Tuesday, October 31, 2017

The Last Night of October

They walk among us. But you'd never know it. Unless...

Unless their lack of enthusiasm for the Hallowe'en Festival should give them away. No hollowed out pumpkins on their doorstep, no costumes, no nuts or apple-bobbing. No evil witches. No parties. No candy at the door for trick-or-treaters. Of course, I'm talking about evangelical Christians.

Mind you, I don't know what I'd do if a trick-or-treater ventured up this lane. There are two small Bounty bars in a drawer that I'm trying very hard to save for Bert seeing as I've finished the Häagen-Dazs Salted Caramel Ice Cream. Failing that I might be able to run to half a dozen free-range eggs or perhaps a bottle of blackcurrant wine that is far too sweet for my taste.

Not a witch but might consort with one.

Friday, October 27, 2017

Wrens and Stuff

Sometimes, when I don't blog it's because there is far too much going on and I don't know where to start. Right now I'm perturbed by racist attitudes that some people believe are acceptable now. That kept me awake last night. Thank you, Brexit and Trumpism.

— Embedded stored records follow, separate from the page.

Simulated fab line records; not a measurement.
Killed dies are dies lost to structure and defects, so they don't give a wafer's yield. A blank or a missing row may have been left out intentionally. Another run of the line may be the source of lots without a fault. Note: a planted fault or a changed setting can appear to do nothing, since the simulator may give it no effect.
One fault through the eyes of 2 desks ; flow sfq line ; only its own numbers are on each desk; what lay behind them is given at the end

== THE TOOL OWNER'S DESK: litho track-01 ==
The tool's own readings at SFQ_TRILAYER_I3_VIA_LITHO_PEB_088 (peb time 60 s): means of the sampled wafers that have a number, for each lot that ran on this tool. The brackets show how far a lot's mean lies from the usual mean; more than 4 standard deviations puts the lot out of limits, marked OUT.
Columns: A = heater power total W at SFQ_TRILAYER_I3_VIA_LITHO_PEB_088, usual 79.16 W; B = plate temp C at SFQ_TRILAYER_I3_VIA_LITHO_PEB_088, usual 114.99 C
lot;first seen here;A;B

Then there is this the book I'm currently reading, Profound Simplicity by Will Schott. It's from the olden days (1979) but still very thought-provoking. I'm applying some of its principles to my everyday life. So far I'm doing in several areas - less hole-scratching, more positivity and a huge reduction in feelings of guilt. Take that Catholic upbringing!

The other thing is the wrens. The sweet, brown, sneaky wrens that live in the polytunnels. Impossible to photograph so I just watch them. They delight me. Here's someone else's picture.

Monday, October 23, 2017

Retro Blogging

Whilst messing around with the design feature on Blogger I have accidentally reverted to something referred to as 'classic'. I was warned that some design features might be lost, instead, I find that my Flickr links have come back. So I'll stick with it for a while as it reminds me of my youth. The following paragraphs were first posted in 2004.  So was the picture which has no connection with the post.

Drumkeeran Road

The Toome Incident

Yesterday I was driving through Toome village at between 15-18mph. I was intending to turn left into a supermarket car park. Ahead I spotted three young boys aged about six to seven looking as if they might run out in front of the car. My mother cried, “watch!” just as I started to brake and two of them darted out. Then the third that had hesitated took off. My feet went to the floor and I actually closed my eyes (a first while driving), as I did not want to see his little body hit by the car. He made it and Mother who had kept her eyes open said the car stopped with an inch to spare.

Then I was angry. I wanted to turn the car and give chase to the little bastards and have a word with them. Sensibly Mum advised me against this. We stopped in the car park outside the supermarket where I started to shake and cry. If I had been travelling just the smallest bit faster I would have hit that child.

So if in the future, anyone spots a white Astra driving through Toome like a snail, it will probably be Nelly. 

Thursday, October 19, 2017

Curly Baps

It has taken me a little while to get back in the swing of things since my sojourn in England and London. I learned while I was away, that the capital and the country are actually different places* or, at least, so says LS who declared to me that she could 'never live in England' despite having lived in London ever since she graduated. Myself, I couldn't live in London but I very much love to visit it.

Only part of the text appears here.